But you can shore up the defenses of your corrosion-vulnerable products with a salt fog test — the gold standard in corrosion testing methods. If you’ve never heard of salt fog testing — or you’re wondering if it differs from salt spray testing — this article will give you a better understanding of the overall importance of corrosion testing when it comes to assessing the mettle of your metals and other materials.
What is a salt fog test?
A salt fog test is an evaluative methodology that leverages salt water — a corrosion accelerant — to determine how quickly rust develops on the testing subject. Conducted within the confines of a salt spray chamber, salt fog testing uses pressurized air to saturate metals, coatings, stone or other materials that have the potential to rust, which produces the corrosive environment that leads to oxidation. Oxidation is the chemical process that occurs when oxygen and other substances collide with one another. In this case, those other substances are sodium and chloride, the constituent elements of salt.
Whether it’s called a salt fog test or salt spray testing — the terms are used interchangeably — the goal of the test method is the same: assessing the resilience of something to corrosion.
For what other purposes is a salt fog test conducted?
Salt spray testing is as popular and as widely leveraged as it is for a variety of reasons. These benefits include:
Involving a salt spray chamber, pressurized air and a salt solution paired with water, the simplicity of salt spray testing makes it budget-friendly. Salt spray service providers determine their price points by what’s being tested and over what test duration — from as little as 24 hours to upwards of 1,000 hours.
Quick and convenient
In real-life environments, corrosion can take awhile to manifest itself, depending again on the environment (e.g. outdoors versus indoors) and what is being assessed (e.g. iron tends to corrode more quickly than other surface metals). Corrosion testing speeds up the process, with salt fog doing in hours what would normally be months or years.
For corrosion to occur, the environment has to reach certain parameters, including the air temperature, the pH level of the salt spray and the air circulation level within a salt spray chamber. Salt fog services providers are able to replicate the appropriate conditions for corrosion to develop.
How is a salt fog test performed?
Just as there are many different forms of corrosion (e.g. pitting, crevice, intergranular, galvanic, et al) salt spray testing measures aren’t all built the same (multipurpose salt fog testing, walk-in salt fog corrosion test). Thus, the manner in which they’re conducted depends on the kind being done and what’s being assessed.
Perhaps the most well known is ASTM B117, or neutral salt spray testing. This test method uses a 5% sodium chloride solution as the salt spray, which is typically applied to metals and certain kinds of plastics. The temperature within the test chamber is usually set to around 95 degrees Fahrenheit and the relative humidity maxes out at 100%.

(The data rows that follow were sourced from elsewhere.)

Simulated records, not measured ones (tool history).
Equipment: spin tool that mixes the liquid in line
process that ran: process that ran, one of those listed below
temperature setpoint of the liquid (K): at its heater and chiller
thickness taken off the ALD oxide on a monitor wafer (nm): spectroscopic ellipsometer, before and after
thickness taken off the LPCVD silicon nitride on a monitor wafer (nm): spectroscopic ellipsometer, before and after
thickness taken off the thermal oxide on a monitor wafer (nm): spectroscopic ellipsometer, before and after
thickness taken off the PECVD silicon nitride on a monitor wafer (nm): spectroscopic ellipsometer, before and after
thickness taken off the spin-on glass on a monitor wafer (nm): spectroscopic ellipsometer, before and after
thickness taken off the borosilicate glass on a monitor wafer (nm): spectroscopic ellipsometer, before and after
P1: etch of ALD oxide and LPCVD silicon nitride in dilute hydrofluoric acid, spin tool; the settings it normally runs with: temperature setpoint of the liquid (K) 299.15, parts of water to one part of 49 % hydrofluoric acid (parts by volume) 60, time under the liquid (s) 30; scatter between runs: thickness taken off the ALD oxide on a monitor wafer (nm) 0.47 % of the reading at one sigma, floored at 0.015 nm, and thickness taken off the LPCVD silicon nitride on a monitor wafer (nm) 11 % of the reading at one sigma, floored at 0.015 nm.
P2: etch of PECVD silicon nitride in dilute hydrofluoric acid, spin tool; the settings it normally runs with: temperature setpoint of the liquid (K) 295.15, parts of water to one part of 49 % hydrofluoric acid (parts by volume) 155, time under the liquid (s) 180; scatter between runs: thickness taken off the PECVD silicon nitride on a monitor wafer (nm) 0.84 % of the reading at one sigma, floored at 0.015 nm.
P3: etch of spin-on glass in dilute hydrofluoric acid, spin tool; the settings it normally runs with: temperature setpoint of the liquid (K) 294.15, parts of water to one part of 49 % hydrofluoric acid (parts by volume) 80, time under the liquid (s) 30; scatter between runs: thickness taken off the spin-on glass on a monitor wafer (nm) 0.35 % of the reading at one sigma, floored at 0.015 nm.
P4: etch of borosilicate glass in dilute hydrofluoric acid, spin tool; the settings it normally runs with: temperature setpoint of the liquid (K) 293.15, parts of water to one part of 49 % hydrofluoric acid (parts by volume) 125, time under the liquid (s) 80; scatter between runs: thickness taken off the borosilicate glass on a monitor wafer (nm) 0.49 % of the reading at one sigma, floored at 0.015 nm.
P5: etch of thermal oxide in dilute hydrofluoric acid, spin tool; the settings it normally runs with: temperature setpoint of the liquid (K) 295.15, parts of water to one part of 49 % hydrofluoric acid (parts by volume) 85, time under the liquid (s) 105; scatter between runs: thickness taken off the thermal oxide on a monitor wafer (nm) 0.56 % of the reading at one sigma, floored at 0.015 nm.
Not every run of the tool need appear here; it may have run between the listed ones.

There is no minimum or maximum to how long this test can be performed, but it usually runs for 72 hours.
“ASTM G85 A1 leverages acetic acid for spray with a pH level of between 3.0 and 3.5.”
Another classic salt spray testing methodology is ASTM G85. The ASTM G85 is a modified salt fog test, in which the acidity of the salt spray is adjusted up or down depending on the test subject and the kind of corrosion that occurs. Ranging between A1 to A5, ASTM G85 A1 leverages acetic acid for spray with a pH level of between 3.0 and 3.5. The air temperature within the test chamber is set at 95 degrees Fahrenheit. ASTM G85 A2 uses a lower pH level for the spray but a higher temperature compared to A1 (120 degrees Fahrenheit).
What protective coatings can be used to minimize corrosion?
Again, the ultimate purpose of salt fog testing is to assess how resistant something is to corrosion. Being armed with this information provides guidance into what coatings can be used to delay its formation. There are many different effective coatings that can be applied, from zinc, to epoxy to paints and chromate. Which one to pick is influenced by the material in need of protection and the environment the material will be located once in real-world use. Additionally, protecting coatings themselves — such as electroplated chromium, nickel or copper — can be assessed in a test chamber to see if they will be an effective deterrent to corrosion or if a more resilient application is required.
Whether you’re seeking a salt fog test service, accelerated corrosion testing or need a salt spray chamber so you can conduct one on your own time, Auto Technology has what you need. Contact us to learn more or schedule a time in our testing lab today.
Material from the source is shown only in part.